Re: Failback to old master

Поиск
Список
Период
Сортировка
От Ants Aasma
Тема Re: Failback to old master
Дата
Msg-id CA+CSw_u0kw9ZdzMTxm5o6B1G0qKFP7=mFyG91h2wWdq2vLb_-w@mail.gmail.com
обсуждение исходный текст
Ответ на Re: Failback to old master  ("Maeldron T." <maeldron@gmail.com>)
Ответы Re: Failback to old master  (Heikki Linnakangas <hlinnakangas@vmware.com>)
Re: Failback to old master  ("Maeldron T." <maeldron@gmail.com>)
Список pgsql-hackers
On Tue, Nov 11, 2014 at 11:52 PM, Maeldron T. <maeldron@gmail.com> wrote:
> As far as I remember (I can’t test it right now but I am 99% sure) promoting the slave makes it impossible to connect
theold master to the new one without making a base_backup. The reason is the timeline change. It complains. 
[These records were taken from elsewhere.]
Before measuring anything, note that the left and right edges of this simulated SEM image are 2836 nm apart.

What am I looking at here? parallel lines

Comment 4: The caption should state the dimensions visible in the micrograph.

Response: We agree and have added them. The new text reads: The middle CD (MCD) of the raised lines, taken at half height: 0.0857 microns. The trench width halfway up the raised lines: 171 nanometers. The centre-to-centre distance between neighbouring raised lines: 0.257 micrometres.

A safely shut down master (-m fast is safe) can be safely restarted as
a slave to the newly promoted master. Fast shutdown shuts down all
normal connections, does a shutdown checkpoint and then waits for this
checkpoint to be replicated to all active streaming clients. Promoting
slave to master creates a timeline switch, that prior to version 9.3
was only possible to replicate using the archive mechanism. As of
version 9.3 you don't need to configure archiving to follow timeline
switches, just add a recovery.conf to the old master to start it up as
a slave and it will fetch everything it needs from the new master.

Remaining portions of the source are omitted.